Specifically, plan sponsors in the absence of other guidance, do not need to report on lines 4I of the Schedule H and I of the Form 5500 and 10f of the Form 5500-SF unpaid required minimum distribution (RMD) amounts for participants who have retired or separated from service, or their beneficiaries, who cannot be located after “reasonable efforts” or where the plan is in the process of engaging in such reasonable efforts at the end of the plan year reporting period.
On October 19, 2017, a memo from the IRS to its agents directed agents not to challenge DB or DC plan qualification for failing to make RMDs to miss participants, if a plan did ALL of the following: 1) Searched plan and related plan, sponsor, and publicly available records or directories for alternative contact information; 2)Used any of the flowing search methods: Commercial locator service, credit reporting agency or proprietary internet search tools for locating individuals; and 3)Attempted contact via certified mail to the last known mailing address and through appropriate means for any address or contact information including email and cell phones. They recently came out to say the memo extends to 403(b) plans as well.

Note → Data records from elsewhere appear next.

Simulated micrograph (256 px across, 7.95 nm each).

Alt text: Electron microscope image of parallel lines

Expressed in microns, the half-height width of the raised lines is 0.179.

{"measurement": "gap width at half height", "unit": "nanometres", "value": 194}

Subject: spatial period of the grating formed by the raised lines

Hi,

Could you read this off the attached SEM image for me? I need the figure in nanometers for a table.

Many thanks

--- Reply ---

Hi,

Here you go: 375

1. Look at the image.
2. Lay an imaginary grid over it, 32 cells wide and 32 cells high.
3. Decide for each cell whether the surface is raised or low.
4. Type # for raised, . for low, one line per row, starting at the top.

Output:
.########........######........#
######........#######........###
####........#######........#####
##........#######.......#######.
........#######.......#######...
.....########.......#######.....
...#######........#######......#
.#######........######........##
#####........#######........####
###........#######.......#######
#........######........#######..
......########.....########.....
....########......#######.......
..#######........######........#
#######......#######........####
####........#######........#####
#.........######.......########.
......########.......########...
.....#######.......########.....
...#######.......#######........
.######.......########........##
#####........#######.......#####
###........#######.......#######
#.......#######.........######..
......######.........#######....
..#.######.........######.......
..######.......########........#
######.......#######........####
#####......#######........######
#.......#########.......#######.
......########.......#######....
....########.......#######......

For ongoing DC plans and for terminating DC plans Treasury bill 1.411(a)-11e offers guidance on forfeitures and suspensions for a long time in place. The limitation found in the Code Section 411 regulations (Treas. Reg. 1.411(a)-11(e)(1)) prohibiting forced distributions upon a DC plan’s termination where another “defined contribution plan” is maintained (and which direct that in that instance rather than a forced distribution, account balances of non-consenting plan participants be transferred to the other defined contribution plan), should only be applied to similar plans (i.e., maintaining another 401(a) plan after terminating a 401(a) plan or maintaining another 403(b) plan after terminating a 403(b) plan).
On August 14, the DOL released Field Assistance Bulletin (FAB) 2014-01, which provides additional guidance to plan fiduciaries of terminated DC plans with regard to missing participants. FAB 2014-01 requires that all of the following search procedures be exhausted before a plan fiduciary concludes its search for missing participants: 1) Send notices via certified mail; 2) Check related plan resources; 3) Consult the beneficiary of the missing participant; and 4) Use free electronic search tools—a new requirement. Search expenses may be charged to a missing participant’s account if this is consistent with ERISA and the plan’s terms. If these free services are not effective the plan sponsor must use services that are not free. The Labor Department expects plan sponsors to make efforts according to the size of the organization and overall plan assets involved and a cost/benefit analysis.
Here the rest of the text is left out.